As worker organizations from across the world launch their own Worker-driven Social Responsibility programs, modeled after the CIW’s uniquely successful Fair Food Program, the US Department of State has singled out the FFP’s international expansion as a milestone in advancing workers’ human rights.
In its annual Trafficking in Persons Report, which provides a global overview of human trafficking and documents the myriad ways this global and growing problem is being tackled, the Department of State called for all governments to ”take every step to use a whole-of-government approach to advance worker rights and address gaps in labor rights protection and compliance, including for migrant workers.”
For the US Government, that has included supporting the expansion of WSR programs like the FFP with multi-agency support. Last year, the Department of Labor directly funded [[link removed].] the FFP’s international expansion into Chile, South Africa, and Mexico. And just two weeks ago, the US Department of Agriculture announced [[link removed]] over $15 million in grants to farms that commit to the Fair Food Program. This support helps not just to broaden the scope of the FFP, but it also deepens the existing partnerships among buyers, workers, and growers, who all share in the Program’s success.
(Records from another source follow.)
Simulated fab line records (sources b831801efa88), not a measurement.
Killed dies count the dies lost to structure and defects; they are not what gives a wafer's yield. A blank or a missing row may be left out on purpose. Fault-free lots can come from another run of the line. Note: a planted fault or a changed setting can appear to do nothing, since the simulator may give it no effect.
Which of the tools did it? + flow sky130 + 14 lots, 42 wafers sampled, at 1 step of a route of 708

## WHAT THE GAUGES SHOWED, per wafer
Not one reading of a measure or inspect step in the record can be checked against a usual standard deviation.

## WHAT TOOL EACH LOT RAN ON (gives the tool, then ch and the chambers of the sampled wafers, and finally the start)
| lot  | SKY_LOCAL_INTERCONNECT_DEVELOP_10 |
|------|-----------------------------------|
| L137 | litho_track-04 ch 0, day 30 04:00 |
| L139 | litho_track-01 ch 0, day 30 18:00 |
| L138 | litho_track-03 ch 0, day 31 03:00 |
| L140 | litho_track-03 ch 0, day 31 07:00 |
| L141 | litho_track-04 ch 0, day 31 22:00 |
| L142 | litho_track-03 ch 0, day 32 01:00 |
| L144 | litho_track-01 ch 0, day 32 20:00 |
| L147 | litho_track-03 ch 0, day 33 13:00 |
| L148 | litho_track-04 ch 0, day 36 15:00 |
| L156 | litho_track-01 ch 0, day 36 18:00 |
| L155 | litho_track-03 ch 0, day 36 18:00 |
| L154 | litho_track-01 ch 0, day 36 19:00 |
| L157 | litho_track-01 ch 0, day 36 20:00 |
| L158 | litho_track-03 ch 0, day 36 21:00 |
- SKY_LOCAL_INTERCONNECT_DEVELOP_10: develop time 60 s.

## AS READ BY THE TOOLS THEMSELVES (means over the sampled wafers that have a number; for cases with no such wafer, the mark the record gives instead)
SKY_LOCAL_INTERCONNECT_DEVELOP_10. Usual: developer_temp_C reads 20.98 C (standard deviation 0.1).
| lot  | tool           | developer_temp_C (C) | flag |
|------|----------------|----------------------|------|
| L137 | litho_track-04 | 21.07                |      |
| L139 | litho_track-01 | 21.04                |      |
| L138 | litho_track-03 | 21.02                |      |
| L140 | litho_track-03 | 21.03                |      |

In addition to highlighting the progress of the FFP, the TIP Report positively mentions the India-based WSR program, the Dindigul Agreement, which protects garment workers from a range of abuses including harassment and sexual violence.
When farmworkers in the Florida tomato industry stood up over two decades ago to demand respect for their fundamental human rights and launched what was then the Campaign for Fair Food, and what was to become in 2010 the Fair Food Program, a new idea in the struggle to protect human rights in corporate supply chains was born. Today, garment workers, fishers, and farmworkers in multiple countries and on multiple continents are adapting that new model – the Worker-driven Social Responsibility model — to claim and protect their own rights at work. Taken together, it is clear that what we are witnessing is nothing short of the launch of a 21st century human rights revolution.
Here below is an excerpt from this year’s TIP report, which can be read in full here [[link removed]] , and stay tuned for more WSR-related news in the near-future!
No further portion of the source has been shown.